WASHINGTON, D.C. -- While Sen. Hillary Rodham Clinton's presidential stock is rising among her congressional colleagues in Washington, prominent liberal Democrats in her home base of New York City privately express the opinion that she has unsolved political problems.
These critics note that Clinton's negative national ratings remain high (around 45 percent). She also generated similarly low ratings for her Senate re-election bid in New York last year, but she won in a landslide against token Republican opposition. Clinton's performance in Iowa last week received poor reviews from liberals at home, who did not laugh at her little joke aimed at husband Bill Clinton when she was asked about her ability to handle "evil, bad men."
The most likely left-of-center alternative to Clinton, in New York as elsewhere, appears to be former Sen. John Edwards of North Carolina.
British Prime Minister Tony Blair has requested Sen. John McCain contact the Rev. Ian Paisley, the hard-line Protestant leader in Northern Ireland, to press him to discuss a power-sharing plan.
McCain, a leading prospect for the 2008 Republican presidential nomination, has been increasingly active about Northern Ireland and has had contacts with Paisley. Since 2005, McCain has been actively engaged in promoting power sharing.
Paisley has told Irish Prime Minister Bertie Ahern that his party "will have nothing whatsoever to do" with a new special committee in the Irish Parliament to deal with issues concerning Northern Ireland.
Lobbyists for Rahm
A new, high-grade Democratic lobbying firm in Washington is sponsoring a top-dollar fund-raising breakfast for Rep. Rahm Emanuel, chairman of the House Democratic Caucus, Feb. 13 at the Phoenix Park Hotel on Capitol Hill.

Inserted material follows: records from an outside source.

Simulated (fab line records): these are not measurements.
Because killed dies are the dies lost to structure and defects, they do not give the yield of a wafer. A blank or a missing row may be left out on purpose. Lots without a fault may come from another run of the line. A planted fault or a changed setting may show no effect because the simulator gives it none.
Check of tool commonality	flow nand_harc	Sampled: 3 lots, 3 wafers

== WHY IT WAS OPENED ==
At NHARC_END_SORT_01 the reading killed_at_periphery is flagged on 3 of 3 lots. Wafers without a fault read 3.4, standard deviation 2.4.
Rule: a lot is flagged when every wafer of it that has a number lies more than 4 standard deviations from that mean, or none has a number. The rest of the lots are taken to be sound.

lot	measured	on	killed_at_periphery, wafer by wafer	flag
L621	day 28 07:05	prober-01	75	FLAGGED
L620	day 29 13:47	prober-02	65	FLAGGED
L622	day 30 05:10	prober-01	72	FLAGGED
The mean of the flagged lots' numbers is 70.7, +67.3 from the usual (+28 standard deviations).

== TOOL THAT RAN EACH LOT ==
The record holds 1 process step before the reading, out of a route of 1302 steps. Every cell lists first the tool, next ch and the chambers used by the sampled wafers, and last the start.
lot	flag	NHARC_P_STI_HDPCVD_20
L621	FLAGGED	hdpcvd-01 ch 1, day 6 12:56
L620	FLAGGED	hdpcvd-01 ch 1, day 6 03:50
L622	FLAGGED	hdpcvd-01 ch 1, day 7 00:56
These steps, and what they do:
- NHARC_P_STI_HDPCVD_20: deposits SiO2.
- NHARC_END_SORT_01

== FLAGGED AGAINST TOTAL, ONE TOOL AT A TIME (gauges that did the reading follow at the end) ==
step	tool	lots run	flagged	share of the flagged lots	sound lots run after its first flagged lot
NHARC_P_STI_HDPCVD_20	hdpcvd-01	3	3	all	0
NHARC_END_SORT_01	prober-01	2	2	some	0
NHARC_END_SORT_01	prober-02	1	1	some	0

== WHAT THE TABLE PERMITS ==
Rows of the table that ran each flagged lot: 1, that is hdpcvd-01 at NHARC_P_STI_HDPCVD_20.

The principal host is David W. Jones, who ran the extensive 2006 fund-raising campaign by Rep. Charles Rangel of New York. Jones and the other hosts listed on the invitation are all Democrats and former congressional staffers now associated with Capitol Counsel, a newly formed lobbyist firm unveiled after the 2006 election. They are Zahra Buck, Shannon Finley, James C. Gould, Daniel Papadopoulos and John D. Raffaelli.
The invitation to the 8:30 a.m. event appears to have been sent to names on the mailings by Rangel last year to get support for a Democratic-controlled House that made him Ways and Means Committee chairman. Recipients include Republican lobbyists who work on legislation at Ways and Means (which includes Emanuel as a member). The cost of attending: contributions ranging from $1,000 to $5,000 for Friends of Rahm Emanuel.